One of the dirty secrets of working with CGI and associated animation is this: math matters. Remember in high school trig class, when you had to create all those tedious graphs of various functions? Yeah, that’s going to be important some day. Really. How about pre-calculus, when you needed to care about the instantaneous slope of functions at various points? Bingo: you’ll need that.
I don’t want to scare away the wannabe animator, but if you want to belly up to the table you need to be able to handle what’s being served. An important aspect of believable animation is timing, and to get that aspect mastered you are going to need to understand how to interpret visual feedback on how the elements of your project are behaving. Every modeling and animation package worth notice will provide you the tools to evaluate graphically what your characters (and their animatable bits) are doing.
I’m going to focus on Lightwave 3D, because that’s my tool of choice. For this discussion we’ll need to imagine a very simple actor: a fly dropping down to a surface, lighting, then taking off again. NOTE: for an actual animated project, creating believable motion can be complex and subtle, potentially requiring multiple keyframes with varied timing. I’m going to keep this very simple: a single key frame depicting the instant of landing, and how you have control over how the character enters and leaves it.

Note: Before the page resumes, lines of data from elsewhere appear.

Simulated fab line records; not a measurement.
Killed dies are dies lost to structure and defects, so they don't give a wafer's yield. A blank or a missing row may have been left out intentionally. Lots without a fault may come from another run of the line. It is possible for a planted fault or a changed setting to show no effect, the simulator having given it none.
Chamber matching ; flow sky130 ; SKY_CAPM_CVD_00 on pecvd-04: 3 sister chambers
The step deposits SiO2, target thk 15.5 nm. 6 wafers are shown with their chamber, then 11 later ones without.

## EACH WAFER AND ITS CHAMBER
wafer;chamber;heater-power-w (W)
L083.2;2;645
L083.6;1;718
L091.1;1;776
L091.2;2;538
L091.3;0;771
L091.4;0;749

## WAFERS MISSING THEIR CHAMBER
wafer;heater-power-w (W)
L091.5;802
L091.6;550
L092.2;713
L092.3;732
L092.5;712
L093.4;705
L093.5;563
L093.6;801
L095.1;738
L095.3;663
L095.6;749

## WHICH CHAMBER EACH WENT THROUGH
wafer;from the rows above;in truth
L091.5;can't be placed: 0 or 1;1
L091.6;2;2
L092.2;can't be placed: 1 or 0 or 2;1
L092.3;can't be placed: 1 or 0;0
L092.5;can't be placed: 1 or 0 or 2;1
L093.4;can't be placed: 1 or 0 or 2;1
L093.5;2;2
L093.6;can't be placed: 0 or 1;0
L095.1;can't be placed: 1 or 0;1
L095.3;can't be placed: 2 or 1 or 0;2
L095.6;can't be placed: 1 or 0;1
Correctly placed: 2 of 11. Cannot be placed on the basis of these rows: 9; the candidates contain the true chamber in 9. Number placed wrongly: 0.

Okay, first technical issue: this fly is simply dropping to a surface and then taking off again. All we’re going to care about, then, is the object (the fly)’s motion in the vertical axis: we’ll call it the Y axis. The graph we care about will depict the fly’s motion on two axes: its vertical position (with zero being on the surface) versus the time of the animation which will be the horizontal position on the graph.
The most basic graph of the motion is called “ease-in-ease-out.” For most practical purposes this style of motion will serve you well. In fly-landing terms, it means the fly will gradually slow its descent until it gently settles on the surface (where Y = zero). Then it ascends again, gradually picking up speed as time passes. This sort of curve shape is the most common for a lot of animation motion and all things else being equal yields some very nice results. How does a graph depict this? Well, if you think about the time elapsed in an animation as the distance from left to right of the graph, and distance moved by the fly (from up there to down here) as the distance from top to bottom, it is actually quite simple: if the curve drops steeply down, the fly moves a lot of vertical distance in a short amount of time. As the curve starts to get less steep, the fly moves less distance for the time the curve measures.
If you set your way-back machine to your high school trig (or pre-calculus) days, you will see that the steepness of the curve is measured at any given point in time by its slope. That slope governs the fly’s velocity at that specific point in time. Making the fly do what you want is then based on controlling the curve’s slope for each point in time across the span of the animated sequence. If you are using ease-in, ease-out as your main concept, the fly slows as it reaches the bottom of the curve, then moves initially slowly as it leaves again but accelerates over time until it’s moving fairly quickly again a short time after take-off. That behavior is evaluated by looking at the associated vertical motion curve and making sure the slopes at each point in time are appropriate.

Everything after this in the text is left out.